The New Hampshire Department of Education released last year’s Smarter Balanced and SAT scores which showed a decline in math and ELA proficiency. New Hampshire’s students take Smarter Balanced in grades 3-8 and grade 11 they take the SAT.
Each grade that took the Smarter Balanced Assessment saw a decline in math and ELA proficiency. The lone bright spot was with 11th-graders taking the SAT who had a three percent gain (44 percent) in math from last year. Even so, less than half of the Granite State’s juniors are proficient in math.
“We are obviously concerned about the decline in student performance and will be working closely with schools to understand the underlying drivers,” commented Frank Edelblut, Commissioner of Education. “It is interesting that all of the states that participated in the Smarter Balanced consortium for 2016-2017 saw a similar decline in their English language arts results, except California, which stayed even.”
“Now that the data has been certified, we will do some deep analysis to understand the results, looking at how our districts, schools, and subgroups performed,” stated Sandie MacDonald, the administrator for the Bureau of Instructional Support and Student Assessment. “While schools and families have had individualized student information to assist in supporting students since last spring, this is the Departments first opportunity to look at the aggregate state and district data we need to support our schools.”
I suspect what they will probably find as they do “deep analysis,” as other states have seen, is that they have a widening proficiency gap with their minority students.
Something that jumped out at me looking at these scores is how New Hampshire lacks California’s “hope.” In California, educrats were latching onto hope because of their third graders, who started kindergarten under Common Core, saw a slight increase collectively than previous third graders.

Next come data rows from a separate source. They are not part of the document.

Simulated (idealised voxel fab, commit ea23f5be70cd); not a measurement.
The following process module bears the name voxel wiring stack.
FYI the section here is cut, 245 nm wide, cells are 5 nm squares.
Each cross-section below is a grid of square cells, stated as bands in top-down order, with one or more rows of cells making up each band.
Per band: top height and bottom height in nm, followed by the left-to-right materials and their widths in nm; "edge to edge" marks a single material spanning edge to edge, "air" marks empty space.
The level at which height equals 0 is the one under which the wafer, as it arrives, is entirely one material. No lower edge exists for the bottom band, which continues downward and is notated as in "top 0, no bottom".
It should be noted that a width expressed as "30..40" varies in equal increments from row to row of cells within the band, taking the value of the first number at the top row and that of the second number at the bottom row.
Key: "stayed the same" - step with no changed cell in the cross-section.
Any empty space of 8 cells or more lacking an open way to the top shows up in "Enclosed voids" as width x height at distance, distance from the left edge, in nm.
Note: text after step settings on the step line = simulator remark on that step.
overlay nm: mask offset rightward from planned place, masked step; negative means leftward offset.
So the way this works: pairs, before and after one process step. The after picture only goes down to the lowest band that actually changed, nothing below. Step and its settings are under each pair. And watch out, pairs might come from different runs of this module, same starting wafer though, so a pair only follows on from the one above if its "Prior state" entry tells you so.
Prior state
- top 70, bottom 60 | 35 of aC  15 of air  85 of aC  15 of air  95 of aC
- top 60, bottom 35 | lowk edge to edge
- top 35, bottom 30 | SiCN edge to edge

It is a false hope as I wrote:
Some are getting excited about less than one-half of California’s third graders meeting and exceeding standards. Also, apparently the definition of “relatively high” has changed. These students have been under Common Core since the beginning and still, only 47 percent meet or exceed the standards.
In 2016, 46 percent of third-graders met or exceeded standards. As fourth-graders this year only 40.45 percent do. In 2015, 40 percent of third-graders met or exceeded standards, but as fifth-graders this year only 33.83 percent do.
So the only thing I see here is that students’ collective scores worsen the longer they are under Common Core.
New Hampshire can still point to a higher proficiency rate, but they also have fewer ESL learners, fewer minority students, etc. who historically have not performed as well on standardized assessments. What New Hampshire can’t point to is collective growth in their proficiency rate among third graders.